Skip to content

Textmining literature resources, section patterns

Jen Hammock edited this page Jul 30, 2021 · 1 revision

Patterns are as generic as possible without detecting non-target text. There is considerable variation in the details of each pattern among resources and among documents within some resources.

species section start pattern

newline newline [species binomial detected in a line of six words or less*] newline newline [target text]

*excluding common addenda: "new status" "nov. sp." "new combination" "Figures" "Figs." alphanumeric IDs (3 digits or less, including a numeral, separated by commas or -)

species section stop patterns

These may represent items that appear near the end of a species section but contain potentially misinterpretable text (eg: Remarks section) or an item that is not part of a species section.

newline AFFINITIES.—

newline NOTE.—

newline DISCUSSION.—

newline REMARKS.—


newline VARIATION.—



newline MATERIAL.—

newline ADULT.—

newline newline Acknowledgments newline

newline newline Intermediates newline

newline newline Literature Cited newline

newline newline Bibliography newline

newline newline Dubious Binomials newline

newline newline Excluded Species newline

newline newline Descriptive Biogeography newline

newline newline Appendix

newline newline Figures newline

newline newline Table

newline newline General Conclusions newline

newline newline Nomenclatorial Considerations.

newline newline [any combination of rank name and/or taxon name w/rank above species, and 0-3 additional words and/or 0-3 numerals] newline

newline newline [12 words or less beginning with "Key"] newline species section append pattern These are species description subsections that often follow a stop pattern but should still be included in the species section

list patterns

List header:

newline newline Header [12 words or less, including List, and at least one of taxon name, vernacular name, habitat term and/or geographic term] newline [lots of non-target text] newline

newline newline Header [12 words or less, including species, and at least one of taxon name, vernacular name, habitat term and/or geographic term] newline

[NO HEADER] (list patterns detected without a header may still be supported. The trick will be distinguishing them from synonymies)

Up to 15 lines of non-target text may separate the list header from the list body

List body:

Line [including species name] newline Line [including species name] newline

Line [including species name and geographic and/or habitat terms] newline Line [including species name and geographic and/or habitat terms] newline

Line [including genus name] newline Line [including species epithet and geographic term] newline Line [including species epithet and geographic term] newline

Line [including species name] newline Line [including geographic and/or habitat term] newline [additional text, up to 4 newlines] Line [including species name] newline Line [including geographic and/or habitat term] newline [additional text, up to 4 newlines]

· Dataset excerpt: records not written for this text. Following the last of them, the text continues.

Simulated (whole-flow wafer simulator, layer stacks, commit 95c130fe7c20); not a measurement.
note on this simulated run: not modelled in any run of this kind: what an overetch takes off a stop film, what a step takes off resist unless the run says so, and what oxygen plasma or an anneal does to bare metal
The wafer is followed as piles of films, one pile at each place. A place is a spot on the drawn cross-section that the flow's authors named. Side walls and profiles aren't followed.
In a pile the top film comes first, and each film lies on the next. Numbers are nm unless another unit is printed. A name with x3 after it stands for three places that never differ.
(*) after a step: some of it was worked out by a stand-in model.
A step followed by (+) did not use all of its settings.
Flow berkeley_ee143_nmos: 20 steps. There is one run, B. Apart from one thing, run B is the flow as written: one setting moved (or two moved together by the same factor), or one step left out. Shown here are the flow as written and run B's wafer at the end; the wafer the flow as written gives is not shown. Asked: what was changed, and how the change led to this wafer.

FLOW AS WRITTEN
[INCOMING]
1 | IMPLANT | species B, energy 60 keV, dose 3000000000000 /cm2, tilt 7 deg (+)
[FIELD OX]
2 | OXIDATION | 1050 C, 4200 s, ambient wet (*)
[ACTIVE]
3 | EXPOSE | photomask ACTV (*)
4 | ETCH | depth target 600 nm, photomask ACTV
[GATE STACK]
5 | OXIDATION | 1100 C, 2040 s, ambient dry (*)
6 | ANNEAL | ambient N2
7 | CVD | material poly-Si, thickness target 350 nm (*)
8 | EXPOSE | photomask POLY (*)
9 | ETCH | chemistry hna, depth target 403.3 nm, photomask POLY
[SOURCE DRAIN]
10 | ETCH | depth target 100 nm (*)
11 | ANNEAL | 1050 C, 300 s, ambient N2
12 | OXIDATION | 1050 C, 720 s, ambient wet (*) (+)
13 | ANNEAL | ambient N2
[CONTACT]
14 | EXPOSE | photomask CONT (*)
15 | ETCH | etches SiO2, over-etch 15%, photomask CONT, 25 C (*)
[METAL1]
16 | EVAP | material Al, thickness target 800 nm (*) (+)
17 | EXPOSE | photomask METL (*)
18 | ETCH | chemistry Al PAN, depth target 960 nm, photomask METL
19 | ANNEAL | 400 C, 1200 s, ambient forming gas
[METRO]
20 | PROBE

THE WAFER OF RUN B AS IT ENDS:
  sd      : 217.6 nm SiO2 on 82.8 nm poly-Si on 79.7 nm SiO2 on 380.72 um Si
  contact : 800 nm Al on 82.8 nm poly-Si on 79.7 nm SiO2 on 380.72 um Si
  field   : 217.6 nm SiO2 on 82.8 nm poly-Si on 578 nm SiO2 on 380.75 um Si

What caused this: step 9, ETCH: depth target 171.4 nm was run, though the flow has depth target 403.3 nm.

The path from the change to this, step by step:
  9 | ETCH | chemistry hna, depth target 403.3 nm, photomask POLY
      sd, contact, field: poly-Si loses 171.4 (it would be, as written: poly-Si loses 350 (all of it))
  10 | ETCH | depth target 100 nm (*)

Line [including species name] newline 1 or 2 Lines [including geographic and habitat terms] newline Line [including species name] newline 1 or 2 Lines [including geographic and habitat terms] newline

Line [including genus name] newline Line [including full species name] newline Line [including species epithet and geographic term] newline Line [including species epithet and geographic term] newline

List Subheaders:

Single or back-to-back pairs of subheaders may interrupt a list pattern if the same list pattern appears before and after each subheader or pair of subheaders.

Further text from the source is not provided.